The Hellenes were now among their countrymen; but they still had many difficulties to encounter, and many toils and dangers to pass through, before they could actually reach their home. They could not get ships enough to take so large a number by sea, and were obliged, for the most part, to make their way on foot all along the Black Sea coast, getting food, as best they could, by plundering any enemies within reach.
Xenophon had been anxious to return to Hellas as quickly as possible, but he would not forsake his comrades, and determined to remain with them as long as they needed his help and counsel. After a time, however, the greater number of the soldiers decided to join the Spartans, who were just then sending an expedition into Asia to make war upon Tissaphernes, and Xenophon resigned his charge to the Spartan general in command of the expedition.

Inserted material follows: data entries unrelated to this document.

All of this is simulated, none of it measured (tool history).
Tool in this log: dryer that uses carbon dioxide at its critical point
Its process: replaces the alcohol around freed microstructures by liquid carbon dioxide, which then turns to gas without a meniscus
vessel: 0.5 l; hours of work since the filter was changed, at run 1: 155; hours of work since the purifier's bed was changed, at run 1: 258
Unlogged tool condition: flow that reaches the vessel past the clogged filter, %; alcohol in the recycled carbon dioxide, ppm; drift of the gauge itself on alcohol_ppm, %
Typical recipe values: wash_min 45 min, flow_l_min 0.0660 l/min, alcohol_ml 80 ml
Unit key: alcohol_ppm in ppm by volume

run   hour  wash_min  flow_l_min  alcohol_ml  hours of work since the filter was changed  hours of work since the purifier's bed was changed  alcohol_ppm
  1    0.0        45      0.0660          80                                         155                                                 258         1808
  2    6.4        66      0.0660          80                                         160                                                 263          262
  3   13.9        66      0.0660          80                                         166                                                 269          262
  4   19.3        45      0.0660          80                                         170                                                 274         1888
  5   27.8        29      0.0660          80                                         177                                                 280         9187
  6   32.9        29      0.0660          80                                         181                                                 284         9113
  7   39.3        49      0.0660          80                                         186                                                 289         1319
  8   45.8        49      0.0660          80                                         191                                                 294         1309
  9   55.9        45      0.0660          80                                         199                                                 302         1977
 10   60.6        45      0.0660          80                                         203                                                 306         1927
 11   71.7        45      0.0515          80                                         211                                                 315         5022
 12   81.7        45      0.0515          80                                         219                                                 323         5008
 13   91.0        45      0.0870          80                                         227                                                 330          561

Soon after leaving Trebizond, the spoil taken from the Colchians and other enemies had been divided among the troops, a tenth part having first been set aside for the god Apollo, and his sister, the goddess Artemis, whose magnificent temple at Ephesus was one of the wonders of the world. The share for the gods was assigned to the generals, to be offered in any way that they might think best, and out of a part of the treasure given to him for the goddess Artemis, Xenophon bought in after years a piece of land near Olympia, and dedicated it to her service for ever. It was a lovely spot, with a little stream running through it called Selinus, which happened also to be the name of the river that flows past the temple of Artemis at Ephesus, and like the Ephesian Selinus, it was full of fish and mussels. There were groves, moreover, and forests abounding in game, besides hilly ground, and pastures for cattle, sheep and horses.
Here Xenophon built a temple to Artemis, and planted around it a grove of many kinds of fruit-trees; and in the temple he placed an altar, and an image of the goddess. The temple was like the temple at Ephesus, only far smaller, and the image was like the image at Ephesus, but instead of being made of gold, it was of cypress-wood. Lastly he set up a column near the temple, and on it this inscription:—"This Place is sacred to Artemis. He who lives here and enjoys the fruits of the ground must every year offer the tenth part of the produce to the goddess, and out of the residue keep the temple in repair. Should he neglect this duty, the goddess will remember it against him."
The first guardian of the temple was Xenophon himself. In this beautiful place he settled down on retiring from the cares of public life, and here he spent many happy years with his wife and two brave sons, living to the age of ninety. Every year he made a feast in the name of the goddess, and invited to it all the people of the neighbourhood. Booths were erected for the reception of the guests, and they were feasted on the produce of the sacred ground,—on barley and wheaten bread, flesh of the flocks and herds, game caught in the chase by Xenophon and his sons, wines and sweetmeats.
In his old age Xenophon had the grief of losing one of his dearly loved sons, who fell in battle. The news was brought to him as he was standing, crowned with a garland, before the image of the goddess, about to offer a sacrifice. On hearing it he put off the garland, the emblem of joy and gladness; but when he was told his son had fallen in fair fight, after a brave resistance, he put on the garland again, and ended the sacrifice, saying, "I knew that my child was mortal."
It was no doubt in this pleasant retreat that Xenophon composed the writings that have been handed down to us as a record of the events which he saw with his own eyes, and in which he took an honourable and distinguished part. Among them all there are no more graphic or more interesting pages than those which describe the doings and sufferings of the brave Ten Thousand.